Vickie Boff of Hodder won the Book Marketing Society's adult campaign award for September to December 2012 for her campaign for Miranda Hart's Is It Just Me?
Hodder's Twitter campaign to crowdsource the public's embarassing stories for a free e-book (No, it's Us Too) saw the e-book receive nearly 90,000 downloads. Hodder also released weekly themed videos through the Telegraph.co.uk and Twitter, with the Christmas one viewed nearly 50,000 times.
Meanwhile Penguin's Vanessa Godden and Julia Teece won the award for best children's campaign for Diary of a Wimpy Kid: The Third Wheel by Jeff Kinney. The campaign included pre-testing the storyline to gauge readers' responses, and then building a campaign based upon that. The resultant trailer was viewed almost 80,000 times, with 28,000 new fans recruited. The book saw a 23% sales uplift on the last Wimpy Kid novel.
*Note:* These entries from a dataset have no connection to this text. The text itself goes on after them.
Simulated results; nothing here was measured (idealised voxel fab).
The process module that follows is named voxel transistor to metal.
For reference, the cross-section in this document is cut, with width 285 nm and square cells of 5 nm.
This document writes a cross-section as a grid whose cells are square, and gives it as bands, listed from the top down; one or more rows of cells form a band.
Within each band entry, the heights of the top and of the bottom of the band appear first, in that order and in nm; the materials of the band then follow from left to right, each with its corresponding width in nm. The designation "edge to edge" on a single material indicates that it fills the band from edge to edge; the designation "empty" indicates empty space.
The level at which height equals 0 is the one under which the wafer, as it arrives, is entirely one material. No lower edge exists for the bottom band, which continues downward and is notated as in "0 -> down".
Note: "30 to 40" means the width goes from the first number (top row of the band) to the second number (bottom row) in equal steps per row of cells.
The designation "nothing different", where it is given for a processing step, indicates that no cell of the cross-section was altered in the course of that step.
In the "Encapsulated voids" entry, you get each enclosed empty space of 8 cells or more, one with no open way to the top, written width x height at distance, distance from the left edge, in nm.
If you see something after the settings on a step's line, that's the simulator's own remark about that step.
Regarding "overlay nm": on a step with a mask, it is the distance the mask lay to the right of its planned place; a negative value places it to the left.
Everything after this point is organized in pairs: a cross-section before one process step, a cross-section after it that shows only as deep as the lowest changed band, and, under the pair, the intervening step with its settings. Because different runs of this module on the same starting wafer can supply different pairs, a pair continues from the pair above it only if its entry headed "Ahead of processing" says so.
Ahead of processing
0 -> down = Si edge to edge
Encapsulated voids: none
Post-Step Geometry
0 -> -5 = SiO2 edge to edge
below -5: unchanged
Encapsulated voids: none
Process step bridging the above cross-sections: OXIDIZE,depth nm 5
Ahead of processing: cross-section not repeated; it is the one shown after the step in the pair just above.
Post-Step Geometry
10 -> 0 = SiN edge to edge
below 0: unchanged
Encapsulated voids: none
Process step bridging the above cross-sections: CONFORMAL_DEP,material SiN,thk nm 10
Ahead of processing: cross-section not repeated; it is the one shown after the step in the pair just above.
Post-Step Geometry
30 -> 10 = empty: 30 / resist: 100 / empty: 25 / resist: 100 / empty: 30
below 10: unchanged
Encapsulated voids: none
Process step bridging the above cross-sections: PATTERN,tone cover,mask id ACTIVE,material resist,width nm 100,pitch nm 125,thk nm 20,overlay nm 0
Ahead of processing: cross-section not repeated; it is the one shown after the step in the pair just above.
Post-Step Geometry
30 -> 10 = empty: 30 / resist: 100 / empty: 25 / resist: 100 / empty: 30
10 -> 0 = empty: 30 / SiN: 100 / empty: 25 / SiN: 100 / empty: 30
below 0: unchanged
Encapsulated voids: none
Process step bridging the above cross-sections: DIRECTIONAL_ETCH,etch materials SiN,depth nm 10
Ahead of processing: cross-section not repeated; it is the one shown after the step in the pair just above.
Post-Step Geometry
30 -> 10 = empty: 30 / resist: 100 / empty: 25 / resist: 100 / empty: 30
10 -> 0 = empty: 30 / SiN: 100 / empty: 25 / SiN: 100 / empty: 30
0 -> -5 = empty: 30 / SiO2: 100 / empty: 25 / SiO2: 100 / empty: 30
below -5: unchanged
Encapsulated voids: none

Finally, Alice Shortland at Bloomsbury won the Shoestring campaign award for Russell Norman's Polpo. BMS said the book had benefited from the genuine engagement of Waterstones booksellers, resulting in them voting it the Waterstones Book of the Year 2-12, while strong targeting of a foodie audience had managed to turn restaurant customers into book buyers.
Campaigns for J K Rowling's A Casual Vacancy (Little, Brown), Gemma Elwin Harris's Big Questions for Little People (Faber), Dork Diaries: Dear Dork by Rachel Rennie Russell (Simon & Schuster), and Unknown Pleasures by Peter Hook (also Simon & Schuster) were highly commended.
The awards were judged by BMS executive directors Jo Henry and Alastair Giles, BMS development manager Jon Slack, Gary Sheppard of Gardners, The Bookseller's Sam Missingham, Dominic Gettins of ad agency EUroRSCG and Hugh Salmon of marketing agency The Salmon Agency.